11 Shrinkage Estimation

PDF version

Shrinkage estimation is a highly valuable technique in the context of high-dimensional regression analysis. It allows for the estimation of regression models with more regressors than observations.

11.1 Mean squared error

The key measure of estimation accuracy is the mean squared error (MSE). The MSE of an estimator \widehat \theta for a parameter \theta is mse(\widehat \theta) = E[(\widehat \theta - \theta)^2]. The MSE can be decomposed into the variance plus squared bias: mse(\widehat \theta) = \underbrace{E[(\widehat \theta - E[\widehat \theta])^2]}_{= Var[\widehat \theta]} + \underbrace{(E[\widehat \theta] - \theta)^2}_{= bias(\widehat \theta)^2}

Proof

Proof. Subtracting and adding E[\widehat \theta] gives \begin{align*} &(\widehat \theta - \theta)^2 = (\widehat \theta - E[\widehat \theta] + E[\widehat \theta] - \theta)^2 \\ &= (\widehat \theta - E[\widehat \theta])^2 + 2(\widehat \theta - E[\widehat \theta])(\underbrace{E[\widehat \theta] - \theta}_{bias(\widehat \theta)}) + \underbrace{(E[\widehat \theta] - \theta)^2}_{=bias(\widehat \theta)^2}. \end{align*} The middle term is zero after taking the expectation: \begin{align*} E[(\widehat \theta - \theta)^2] = \underbrace{E[(\widehat \theta - E[\widehat \theta])^2]}_{=Var[\widehat \theta]} + 2 \underbrace{E[\widehat \theta - E[\widehat \theta]]}_{=0} bias(\widehat \theta) + bias(\widehat \theta)^2. \end{align*} \square

For instance, consider an i.i.d. sample X_1, \ldots, X_n with population mean E[X_i] = \mu and variance Var[X_i] = \sigma^2. Let’s study the sample mean \widehat \mu = \frac{1}{n} \sum_{i=1}^n X_i as an estimator of \mu. You will find that E[\widehat \mu] = \mu, \quad Var[\widehat \mu] = \frac{\sigma^2}{n}.

Proof

Proof. By the linearity of the expectation, we have E[\widehat \mu] = \frac{1}{n}\sum_{i=1}^n \underbrace{E[X_i]}_{\mu} = \mu. The independence of X_1, \ldots, X_n implies Var[\widehat \mu] = \frac{1}{n^2} Var\bigg[\sum_{i=1}^n X_i\bigg] = \frac{1}{n^2} \sum_{i=1}^n Var[X_i] = \frac{\sigma^2}{n} \square

The sample mean is unbiased for \mu, i.e., bias(\widehat \mu) = E[\widehat \mu] - \mu = 0. The MSE equals its variance: mse(\widehat \mu) = \frac{\sigma^2}{n}.

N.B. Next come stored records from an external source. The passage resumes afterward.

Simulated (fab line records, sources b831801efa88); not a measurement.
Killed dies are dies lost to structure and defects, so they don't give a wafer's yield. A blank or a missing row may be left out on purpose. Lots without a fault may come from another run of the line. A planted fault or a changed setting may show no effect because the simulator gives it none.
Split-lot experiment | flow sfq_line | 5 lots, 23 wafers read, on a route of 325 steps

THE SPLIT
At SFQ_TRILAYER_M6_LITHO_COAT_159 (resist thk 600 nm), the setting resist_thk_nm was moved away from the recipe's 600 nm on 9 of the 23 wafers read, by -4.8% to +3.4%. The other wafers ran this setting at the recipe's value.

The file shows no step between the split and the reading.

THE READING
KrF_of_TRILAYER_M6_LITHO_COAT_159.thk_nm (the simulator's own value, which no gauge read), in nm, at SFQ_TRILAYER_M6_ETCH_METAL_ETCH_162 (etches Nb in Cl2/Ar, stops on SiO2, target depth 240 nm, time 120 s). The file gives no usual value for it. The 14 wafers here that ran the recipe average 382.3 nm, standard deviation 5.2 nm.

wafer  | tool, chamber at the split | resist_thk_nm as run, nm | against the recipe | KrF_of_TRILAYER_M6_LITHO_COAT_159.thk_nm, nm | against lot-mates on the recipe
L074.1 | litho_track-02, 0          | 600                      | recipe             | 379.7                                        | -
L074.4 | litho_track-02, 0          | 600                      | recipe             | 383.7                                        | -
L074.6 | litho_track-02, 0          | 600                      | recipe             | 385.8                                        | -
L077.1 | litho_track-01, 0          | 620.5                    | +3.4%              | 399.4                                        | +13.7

The sample mean is the best unbiased estimator for the population mean in the MSE sense, but there exists estimators with a lower MSE if we allow for a small bias.

11.2 A simple shrinkage estimator

Let us shrink our sample mean a bit towards 0 and define the alternative estimator \widetilde \mu = (1-w)\widehat \mu, \quad w \in [0,1]. Setting the shrinkage weight to w = 0 gives \widetilde \mu = \widehat \mu (no shrinkage) and w = 1 gives \widetilde \mu = 0 (full shrinkage). Our shrinkage estimator has the bias bias(\widetilde \mu) = E[(1-w)\widehat \mu] - \mu = (1-w)\underbrace{E[\widehat \mu]}_{= \mu} - \mu = -w\mu. The variance is Var[\widetilde \mu] = Var[(1-w)\widehat \mu] = (1-w)^2Var[\widehat \mu] = (1-w)^2 \frac{\sigma^2}{n}, and the MSE is mse(\widetilde \mu) = Var[\widetilde \mu] + bias(\widetilde \mu)^2 = (1-w)^2 \frac{\sigma^2}{n} + w^2 \mu^2.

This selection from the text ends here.